In addition, Greenpeace notes that certification bodies have a conflict of interest in that they are commissioned and paid by project developers.
Greenpeace argues that the project developers and auditors only agreed on the baseline scenario when the certification process was underway in 2015 and 2016. Dharsono Hartono director of PT Rimba Makmur Utama, the company running the Katingan REDD project, didn’t mention acacia plantations as a threat to the project area in presentations he gave and blog posts he wrote between 2012 to 2014.
Of course, as Larry Lohmann has pointed out, “The problem is not ‘bad baselines’ but the concept of counterfactual baselines itself.”
Reference regions: Thousands of kilometres away
To calculate the rate of deforestation in the absence of the REDD project, the project developers identify reference regions. These are supposed to as similar as possible to the project, and in the immediate area of the project.
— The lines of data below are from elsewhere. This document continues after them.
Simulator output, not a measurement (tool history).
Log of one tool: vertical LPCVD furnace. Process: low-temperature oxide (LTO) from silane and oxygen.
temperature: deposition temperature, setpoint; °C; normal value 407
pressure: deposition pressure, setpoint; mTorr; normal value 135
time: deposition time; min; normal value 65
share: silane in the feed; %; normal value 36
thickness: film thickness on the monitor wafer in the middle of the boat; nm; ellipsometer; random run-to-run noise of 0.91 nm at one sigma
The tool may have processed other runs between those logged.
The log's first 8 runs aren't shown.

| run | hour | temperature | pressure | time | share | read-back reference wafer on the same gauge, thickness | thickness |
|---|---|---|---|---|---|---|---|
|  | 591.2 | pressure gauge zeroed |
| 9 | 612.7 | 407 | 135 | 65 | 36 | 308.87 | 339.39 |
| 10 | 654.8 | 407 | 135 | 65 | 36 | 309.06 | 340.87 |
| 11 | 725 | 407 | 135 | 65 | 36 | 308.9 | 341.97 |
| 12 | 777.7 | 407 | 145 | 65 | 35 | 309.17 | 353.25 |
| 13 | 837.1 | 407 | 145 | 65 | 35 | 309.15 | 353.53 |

But the only large industrial tree plantation in Central Kalimantan is Korintiga Hutani. It covers 80,000 hectares, about half of which was previously forest. But the soil is mineral, not peat swamp soil, as found in the project area.
Five of the seven reference regions are in Riau province on the island of Sumatra. That’s more than 1,000 kilometres from the project area. In the late 1980s, Riau was 80% covered in forest. The area of forest fell dramatically following the arrival of two of the world’s biggest and most destructive pulp and paper corporations: Asia Pacific Resources International (APRIL) and Asia Pulp and Paper (APP). The pulp and paper infrastructure built by APP and APRIL is (fortunately) still lacking in Central Kalimantan.
The other two reference regions are in West Kalimantan, 400 kilometres from the project area. But these reference areas cover only about 13,000 and 25,000 hectares – a small fraction of the project area’s 150,000 hectares.
The PDD states that, “Acacia plantations have already been established in peat forest areas of Central Kalimantan to the east of the project site in Pulang Pisau and Gunung Mas districts.”
Greenpeace compared this statement with the data in CIFOR’s “Atlas of Deforestation and Industrial Plantations in Borneo”, and found the statement not to true. In Gunung Mas, since 2000, 2,907 hectares have been cleared for acacia plantations, but on mineral soil. There are no industrial tree plantations in Pulang Pisau.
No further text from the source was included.